21 September 2014

chilly week




The summer is coming to an end. We are making the best of our cabin in the Georgian Bay.



 The nights are drawing in


and the temperature dips so that we have to have a fire unless the sunshine is poring in.



But there is reading to be done, most of the books live above the windows.



Lots of knitting is planned and in progress. I use  vintage patterns and try to give them a new twist with yarn from my vast stash.




  Many quilt are  still to be mended. This pretty 1930 - 1940s  number has bold rectangular quilting which sets the random design off nicely.



The weather looks promising for next week so we plan to go.




15 September 2014

Scarves for September


Not one , but five scarves are my choice for September, from my personal collection, found over the years.

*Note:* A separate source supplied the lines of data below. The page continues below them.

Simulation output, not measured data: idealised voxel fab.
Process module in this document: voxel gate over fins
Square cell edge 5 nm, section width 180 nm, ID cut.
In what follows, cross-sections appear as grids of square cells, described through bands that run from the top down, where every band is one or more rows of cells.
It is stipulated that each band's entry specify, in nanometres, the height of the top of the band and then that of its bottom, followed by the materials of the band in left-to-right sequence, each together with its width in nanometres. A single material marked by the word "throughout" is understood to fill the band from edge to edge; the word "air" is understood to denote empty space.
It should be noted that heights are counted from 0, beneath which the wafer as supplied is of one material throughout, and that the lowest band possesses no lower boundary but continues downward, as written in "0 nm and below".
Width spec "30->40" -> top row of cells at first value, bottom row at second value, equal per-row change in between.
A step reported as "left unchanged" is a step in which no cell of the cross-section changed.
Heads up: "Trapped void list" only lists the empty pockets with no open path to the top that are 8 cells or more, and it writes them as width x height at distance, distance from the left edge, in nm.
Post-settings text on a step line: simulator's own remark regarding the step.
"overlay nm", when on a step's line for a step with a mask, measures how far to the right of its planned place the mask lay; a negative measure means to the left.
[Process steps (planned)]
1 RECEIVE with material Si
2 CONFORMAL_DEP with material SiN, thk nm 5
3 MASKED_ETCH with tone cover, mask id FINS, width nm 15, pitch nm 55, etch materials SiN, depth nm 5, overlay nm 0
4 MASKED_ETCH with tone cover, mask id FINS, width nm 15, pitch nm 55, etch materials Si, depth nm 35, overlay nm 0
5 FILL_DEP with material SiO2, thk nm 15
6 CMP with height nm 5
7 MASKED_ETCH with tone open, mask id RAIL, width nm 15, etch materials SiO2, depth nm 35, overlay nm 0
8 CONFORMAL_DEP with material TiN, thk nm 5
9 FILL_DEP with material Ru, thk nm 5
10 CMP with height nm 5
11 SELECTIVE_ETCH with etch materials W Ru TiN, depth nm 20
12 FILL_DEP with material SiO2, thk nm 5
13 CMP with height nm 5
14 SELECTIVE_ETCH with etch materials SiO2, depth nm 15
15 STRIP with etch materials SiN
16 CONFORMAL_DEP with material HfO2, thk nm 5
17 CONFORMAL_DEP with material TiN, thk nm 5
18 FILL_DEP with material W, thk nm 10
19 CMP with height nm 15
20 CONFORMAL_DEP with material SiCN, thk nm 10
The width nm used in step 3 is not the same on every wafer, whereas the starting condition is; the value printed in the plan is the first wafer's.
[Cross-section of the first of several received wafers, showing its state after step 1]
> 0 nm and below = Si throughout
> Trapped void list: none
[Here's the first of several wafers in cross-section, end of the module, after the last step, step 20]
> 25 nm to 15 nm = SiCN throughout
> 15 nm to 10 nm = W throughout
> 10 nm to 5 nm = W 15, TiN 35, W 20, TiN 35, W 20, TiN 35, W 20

Peacock Feathers, or Hera,  designed by Arthur Silver about 1887, revived in the mid 70s for Liberty of Londons scarf collection. It is one of the oldest Liberty signature prints.

My five all look wonderful together and I cannot help feel the colourways were chosen to look good in display together.
Oh, I also have a wool shawl in the Hera print, I should have dug it out for this photograph .I remember buying it in a charity shop in Sandwich, Kent in the early 90s.

Nearly time to start wearing them........they are waiting on my dresser.







08 September 2014

mending quilts




Mending quilts at the cabin and at home.
A 1970s applique 'umbrella'. I had no problem re-attaching some handles and fixing the hem,
but, at least one half of the hand embroidered  herring bone stitch outline has come out.


 Fortunately I am a dab hand with herring bone and the umbrella I redid with doubled sewing thread zipped quickly along.

Just look at what I found at home in one of my crammed sewing boxes  ......a nice ball of medium weight, just the right brown floss. German by the looks of it, most likely 1950s. I shall take it to the cabin tonight  along with a couple of old embroidery hoops.




A wool, tied quilt that I generally call a ' working mans ' quilt, perhaps made for the help in the barn. Somewhat worse for wear and I am not sure that I can do much with it.



But..... was it a quilt for the help in the barn?  Taking of the side bindings reveal that it was not the plain rayon I had thought but a rich, royal purple chenille.



  A dull mauve wool was obviously purple at one point also , most likely home dyed.,

 

So much can be learnt from a good unpick!






01 September 2014

Labels



Time to take out vintage work shirts to my market stall....mostly Pendleton. or Canadian made hunting shirts  if I can get them.
But this terrific label was in my box, Not a lot of information on this company to be had......but I learnt more of the Chippewa. and I am assuming this shirt comes from Ohio.



This Condons label on a fine vintage blanket  that I have just found.
 From Charlottestown, PEI ,
the mill was founded in the late 1800s and I believe  closed in 1989.
I was horrified to find this has since happened,




I just might hang on to this historic wool blanket,



And an old Whitney label on a pretty blue and white blanket with an unusual coarse weave,







29 August 2014

Its been fun



Its been fun having my granddaughters here for most of the summer.



but, WHY do they have to end up in my bed almost every night?

They traveled back to Yorkshire yesterday, One to continue her studies in Paris, and the other to a new school in Bradford.
See you next year,




28 August 2014

Liberty scarves......at last



No new Liberty scarves since April 10th, so I was delighted to find these  two last week when I took my visiting grandson thrifting.


He bought ( or I bought for him!) tons of American sports and college wear and I scored the above. Traditional paisley in gorgeous colors. I must have a count of my collection soon.......think I must be up to 800 by now.
Of course, I did manage to find a few scarves for my shop as well.



25 August 2014

Market customers


Here are Chris and Ellen modelling the Aran and cashmere sweaters they have just bought from my market stall at the Brickworks Market  here in Toronto.




This happy Swedish  mum bought a
1940s embroidered crib quilt for her new baby who was just 28 days old.


Finally a small 1950s curling or Mary Maxim sweater turned up for a young gentleman who had been lurking all summer. Most 50s curling jackets I find seemed to have been made for 300lb farmers.


I love my customers and enjoy  the social interaction every Saturday morning.